If you’re like most people, you want to know how you can get others to do what you want them to do. That’s understandable, but it’s also a little short-sighted.
If you’re a truly effective communicator, you ask a slightly different question. You want to know how you can get others to do what you want them to do — BECAUSE THEY WANT TO DO IT.
I have an entire program that addresses that very question … The Power of Partnership: 7 Keys to Better Relationships and Greater Teamwork. For starters, however, try a few of these strategies.
1. Use humor.
People are more cooperative when they’re smiling or laughing. The State of Florida, for example, got a lot more compliance when they changed their signs from “No Smoking” to “Florida is a clean indoor air state. But dirty air is available in designated areas.”
Along similar lines, Ramona Gaines found it was a lot easier to cooperate when she was smiling. She was rushing to a meeting after she had finished teaching her class. As she glided past a stop sign, she immediately saw a police car and its flashing red light. She pulled to the curb, relieved that the young officer was a former English student of hers. She thought she was off the hook, but the officer gently said, “Sorry, Mrs. Gaines. That sign was a period, not a comma.” A little humor goes a long way.
2. Ask for what you want.
Most people don’t like to cooperate with pushy, demanding, or whining people. Most people want to be asked in a caring, humble, and straight-forward manner.
It’s like the 16-year-old boy who worked at a Ford dealership until 6:00 PM every school day and put in twelve hour days during the summer. Part of his job was taking off the hubcaps at night so they wouldn’t be stolen. One day, carrying an armful of hubcaps, he almost bumped into the new general manager and dropped all the hubcaps. The boy was fired on the spot.
Desperate for a solution, the boy wrote to Henry Ford II. He explained what happened, said his family was a loyal Ford family, and when he was old enough he was going to buy a Mustang. He asked for his job back. Eventually, the dealer called the boy and said, “I don’t know who you know in Detroit, but if you want your job back, you got it.” The boy had learned to ask for what he wanted.
3. Do a favor first.
That same boy, later in college, wanted to work at a Rolls Royce dealership, but the owner said there were no openings. So the boy started washing cars there anyway. When the owner noticed the young man and asked what he was doing, the young man simply said he was working there until he was hired. He was.
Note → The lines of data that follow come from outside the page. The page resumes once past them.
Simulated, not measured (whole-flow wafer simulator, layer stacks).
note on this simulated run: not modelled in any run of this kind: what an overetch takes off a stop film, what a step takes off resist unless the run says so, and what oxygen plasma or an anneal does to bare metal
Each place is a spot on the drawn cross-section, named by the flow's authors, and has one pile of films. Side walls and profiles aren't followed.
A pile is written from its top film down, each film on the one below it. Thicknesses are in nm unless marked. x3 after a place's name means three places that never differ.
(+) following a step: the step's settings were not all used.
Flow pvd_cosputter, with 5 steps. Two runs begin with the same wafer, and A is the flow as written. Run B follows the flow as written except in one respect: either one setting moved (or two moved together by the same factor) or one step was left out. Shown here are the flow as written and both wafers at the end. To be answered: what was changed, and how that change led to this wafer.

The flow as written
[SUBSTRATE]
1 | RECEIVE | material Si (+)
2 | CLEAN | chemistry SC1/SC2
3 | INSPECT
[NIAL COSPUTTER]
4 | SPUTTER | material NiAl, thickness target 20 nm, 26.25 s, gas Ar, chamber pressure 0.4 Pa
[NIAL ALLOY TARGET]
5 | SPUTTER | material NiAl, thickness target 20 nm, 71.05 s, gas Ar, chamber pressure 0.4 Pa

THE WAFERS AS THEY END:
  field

That young man’s name was Jay Leno.
4. Notice the other person’s good work.
I’ve been speaking around the world for 20 years, and I still hear the same complaint I heard back in the early days of my career. Employees complain they can do a hundred things right and not hear a thing about it. They do one thing wrong and someone’s right on their back.
When I ask managers about this complaint, I get several responses. Some say, “Yeah, I know I should be giving out more praise, but I just forget,” or “I’m too busy.” The more cynical ones say, “Look, I pay people to do their jobs. I don’t have to praise them.”
No, you don’t have to praise your employees, or your colleagues, for that matter. But let’s get right to the bottom line. People will work harder and accomplish more with a paycheck and praise than they will with just a plain old paycheck.
So there’s a payoff when you notice the other person’s good work. They give you more of their cooperation in return.
To make sure you don’t forget to use this powerful strategy, put five pennies in your left pocket, and each time you give a compliment, move a penny from your left pocket to your right pocket. When all five pennies are in your right pocket, you’ve accomplished your mission.
You can get others to willingly do what you want if you implement these strategies and all the other ones I outline in my program on The Power of Partnership. Just remember, a loser wants his way. A winner makes his way.